Here are a few examples of what has happened in the criminal justice system based on new right theory. Since 1997 new labour have cut long tem youth unemployment by 3/4s. In 1997 a serious of measures were taken to combat what labour consider the biggest issue affecting the quality of life in british communities. This issue is anti social behaviour. One particular policy which relates to this is the 2003 white paper respect and responsibility. This is effectivley an anti social behaviour act. The white paper focus's on:
firstly people taking responsibility for their own actions, the community setting clear standads of behavoiur ( the police, local authorities and other enforcers taking swift effective action if they are breached), the perpetrators of anti social behaviour being held accountable for their actions, giving police more power to disperse groups of undesirables. ( adapted from the white paper march 2003) As you can see the anti social behaviour act closely follows the theory that underlines new right criminology.
Going back to the speech in 2001 the prime minister promises a police reform, effectivley getting officers out of the station and back on the beat in their communities. This was a major point concerning wilson and hernsein. the police should take on a more traditional role, this is what labour in 2001 aimed to do. ' tough legislation, backed up by police on the streets – to reduce crime and anti social behaviour and reinforce peoples responsibility to society'
( tony Blair PM speech June 2001) Post 1979 criminiology would seem based on new right theories of crime, especially policies after 1997. This is becuase the labour party came into power after a long period of conservatism. The impact of new right criminology on the british criminal justice system since 1979 has had a varied effect on policies and programmes concerning crime since 1979. We can see that many things have been promised some have been achieved some havny quite got there yet.
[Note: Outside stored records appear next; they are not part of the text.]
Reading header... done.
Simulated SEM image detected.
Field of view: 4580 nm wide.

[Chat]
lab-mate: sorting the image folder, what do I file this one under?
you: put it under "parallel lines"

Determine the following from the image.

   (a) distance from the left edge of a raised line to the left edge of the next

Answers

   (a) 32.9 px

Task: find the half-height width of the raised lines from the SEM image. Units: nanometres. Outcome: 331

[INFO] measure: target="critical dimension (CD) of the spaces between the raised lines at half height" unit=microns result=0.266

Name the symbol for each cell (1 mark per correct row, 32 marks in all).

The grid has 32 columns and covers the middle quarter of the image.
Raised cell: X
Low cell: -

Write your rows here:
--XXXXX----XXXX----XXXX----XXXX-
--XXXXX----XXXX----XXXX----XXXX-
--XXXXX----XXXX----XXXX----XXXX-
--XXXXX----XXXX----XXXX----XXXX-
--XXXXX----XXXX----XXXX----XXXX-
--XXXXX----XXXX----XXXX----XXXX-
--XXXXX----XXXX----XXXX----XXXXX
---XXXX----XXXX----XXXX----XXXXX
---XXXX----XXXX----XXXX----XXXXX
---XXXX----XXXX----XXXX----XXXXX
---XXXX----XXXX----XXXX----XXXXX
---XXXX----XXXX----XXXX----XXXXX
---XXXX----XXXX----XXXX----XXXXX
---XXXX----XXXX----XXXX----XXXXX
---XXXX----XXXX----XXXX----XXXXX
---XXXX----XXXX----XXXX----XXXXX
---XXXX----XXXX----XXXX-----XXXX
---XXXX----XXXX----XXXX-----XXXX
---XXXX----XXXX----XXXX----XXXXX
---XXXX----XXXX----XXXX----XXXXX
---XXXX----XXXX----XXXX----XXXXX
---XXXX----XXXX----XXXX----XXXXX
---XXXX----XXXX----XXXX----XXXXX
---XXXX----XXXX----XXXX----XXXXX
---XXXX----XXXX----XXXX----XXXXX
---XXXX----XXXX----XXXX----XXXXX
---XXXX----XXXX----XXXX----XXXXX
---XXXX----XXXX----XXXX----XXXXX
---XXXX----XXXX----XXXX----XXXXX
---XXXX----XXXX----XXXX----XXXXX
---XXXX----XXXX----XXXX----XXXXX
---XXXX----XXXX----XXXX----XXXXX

If we look at brief history of the political agenda since from 1945 to 1979 we see a completly diiferent social context to what we have now. Between 1945 and 1970 there was cross party support for the welfare state, this being policies such as: Full employment, cradle to the grave support from the state, high taxes,and a keynesian economics socialist approach. There was a lot of support for helping thepeople of britain, weldfare was a massive issue at this time. The problem with a huge welfare state is that to keep it running efficiently money is needed this money comes from taxes.
The end result was high taxes for something was wasnt really working. This is where we encounter a time of changing attitudes. The 1970's saw a growing economic crisis there was mass dissatisfaction with the welfare state and a popular attitude was that of ' nothing works'. The decade also saw a re-structuing of global capitalism, and a rejection of keynesianism and socialism. From 1979 to present day we see different britain. There has been a re-structure of british society,with the erosion of the welfare state.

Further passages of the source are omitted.